Lecture 3: Code reviews, testing and advice for testing complex things

Learning objectives:

By the end of this lecture, students should be able to:

  • Perform a code review that uses inline comments and suggested code fixes

  • Define the following 3 types of testing

    • unit testing

    • integration testing

    • regression testing

  • Employ a workflow that optimizes accurate code

  • Write unit tests for complex objects (e.g., data frames, models, plots)

  • Use pytest and testhat to run a project’s entire test suite

  • Explain how pytest and testhat find the test functions when they are asked to run a project’s entire test suite

Code reviews using in-line comments and suggested code fixes

  • In the project, you are expected to read and review eachother’s code BEFORE accepting a pull request.

  • Do not expect all (or even most) pull requests to be perfect in their first submission.

  • We very often need to have a conversation to get pull requests into good shape before merging into master, and GitHub has a very nice tool we can utilize to do this: GitHub code reviews

Source: https://help.github.com/en/github/collaborating-with-issues-and-pull-requests/reviewing-proposed-changes-in-a-pull-request

Demo: do a code review:

I am going to demo a code review of a pull request. I have set-up a template GitHub repository for you so that you can easily generate a pull request for you to review if you want to try this later.

Steps:

  1. Import this repository to obtain a copy of it for yourself (do not fork it).

  2. Create a remote branch named pr (this will use GitHub Actions to create a pull request for you to review in this repository).

  3. Click on the Pull Requests tab of your copy of the repository, click on the pull request titled “Report most accomplished pilots”, and then click on “Files Changed”. Next click on the star-wars.Rmd file. Review the file and observe the following problems with the R Markdown report that was submitted via the pull request:

  • Reasoning of the sentence on line 15

  • Incompatibility with the sentence on line 15 with the code in the code chunk named table-of-most-accomplished-pilots

  • Incorrect code in code chunk named table-of-most-accomplished-pilots (unested film instead of starships) leads to naming the wrong pilot as the most accomplished pilot on line 19

  • Incorrect code in code chunk named table-of-most-accomplished-pilots (unested film instead of starships) leads to the use of the wrong character’s picture in the image that is sourced in the code chunk named top-pilot (it should be a picture of Obi-Wan Kenobi, you could use this URL for example: https://hips.hearstapps.com/hmg-prod.s3.amazonaws.com/images/ewan-mcgregor-obi-wan-1570898048.jpg).

  1. Add comments and suggested changes using the + sign beside the line numbers (the first time you do this will trigger the start of your code review. Need help? See GitHub’s how to on reviewing proposed changes in a pull request.

  2. After you have made all the comments and suggested changes, then add a general comment for the code review, select “Request Changes” and submit your code review.

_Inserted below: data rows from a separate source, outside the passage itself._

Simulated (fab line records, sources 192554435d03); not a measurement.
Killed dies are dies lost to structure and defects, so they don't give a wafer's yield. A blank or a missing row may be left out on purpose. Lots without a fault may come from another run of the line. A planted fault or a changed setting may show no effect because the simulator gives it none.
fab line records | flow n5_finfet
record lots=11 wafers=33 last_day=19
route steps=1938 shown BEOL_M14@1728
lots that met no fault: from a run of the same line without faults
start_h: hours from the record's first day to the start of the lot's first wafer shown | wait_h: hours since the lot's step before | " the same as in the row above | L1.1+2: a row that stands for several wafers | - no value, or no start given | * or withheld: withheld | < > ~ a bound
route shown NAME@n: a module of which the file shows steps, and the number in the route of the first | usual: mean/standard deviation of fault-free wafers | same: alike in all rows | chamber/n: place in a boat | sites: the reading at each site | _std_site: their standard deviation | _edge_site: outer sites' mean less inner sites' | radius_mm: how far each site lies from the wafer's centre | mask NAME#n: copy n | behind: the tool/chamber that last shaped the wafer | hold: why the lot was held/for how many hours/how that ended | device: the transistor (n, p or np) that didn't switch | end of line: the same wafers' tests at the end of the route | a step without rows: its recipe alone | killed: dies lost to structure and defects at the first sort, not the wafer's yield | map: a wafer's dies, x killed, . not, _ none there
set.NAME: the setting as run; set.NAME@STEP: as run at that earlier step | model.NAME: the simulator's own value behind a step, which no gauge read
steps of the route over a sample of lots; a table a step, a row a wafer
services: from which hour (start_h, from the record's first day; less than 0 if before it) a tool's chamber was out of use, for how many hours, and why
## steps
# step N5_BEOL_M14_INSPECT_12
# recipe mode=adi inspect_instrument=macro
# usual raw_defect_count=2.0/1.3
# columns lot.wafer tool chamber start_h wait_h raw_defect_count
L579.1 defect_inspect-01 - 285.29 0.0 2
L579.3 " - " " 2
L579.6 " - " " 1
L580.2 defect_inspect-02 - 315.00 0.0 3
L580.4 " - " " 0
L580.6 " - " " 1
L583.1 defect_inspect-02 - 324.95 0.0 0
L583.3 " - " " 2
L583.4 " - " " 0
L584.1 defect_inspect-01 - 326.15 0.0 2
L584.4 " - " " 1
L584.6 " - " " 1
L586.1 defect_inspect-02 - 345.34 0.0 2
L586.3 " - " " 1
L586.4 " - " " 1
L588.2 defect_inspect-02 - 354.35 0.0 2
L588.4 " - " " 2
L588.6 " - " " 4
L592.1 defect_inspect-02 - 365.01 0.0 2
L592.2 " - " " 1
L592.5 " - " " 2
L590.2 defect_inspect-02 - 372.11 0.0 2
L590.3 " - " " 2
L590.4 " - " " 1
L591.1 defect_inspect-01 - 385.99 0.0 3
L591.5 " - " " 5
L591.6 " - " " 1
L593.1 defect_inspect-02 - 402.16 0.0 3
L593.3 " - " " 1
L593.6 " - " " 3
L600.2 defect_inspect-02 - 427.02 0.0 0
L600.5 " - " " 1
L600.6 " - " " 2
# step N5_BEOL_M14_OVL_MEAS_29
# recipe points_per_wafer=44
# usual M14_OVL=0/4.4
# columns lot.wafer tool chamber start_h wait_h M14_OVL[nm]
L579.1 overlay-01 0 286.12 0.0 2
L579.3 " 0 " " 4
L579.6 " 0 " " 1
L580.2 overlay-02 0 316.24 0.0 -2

Demo: Accept suggested changes from a code review:

Steps:

  1. To accept the code changes that you provided as suggestions, revisit the Pull Requests tab of your copy of the repository and clicking on the pull request titled “Report most accomplished pilots”. Scroll through the pull request comments and find the code suggestions. Then click on the “Commit suggestion button” for each suggestion.

  2. Click on the “Show all reviewers” link beside the red “Changes requested”” text. Then click on the ... beside the reviewer and click “Approve changes”.

  3. Finally click on the green buttons (“Merge Pull Request” & “Confirm merge”) to merge the pull request.

Discussion:

Could I have done the entire code review well by just reviewing it on GitHub?

Hint: if I didn’t tell you that the top pilot was Obi-Wan Kenobi, how would you have known that?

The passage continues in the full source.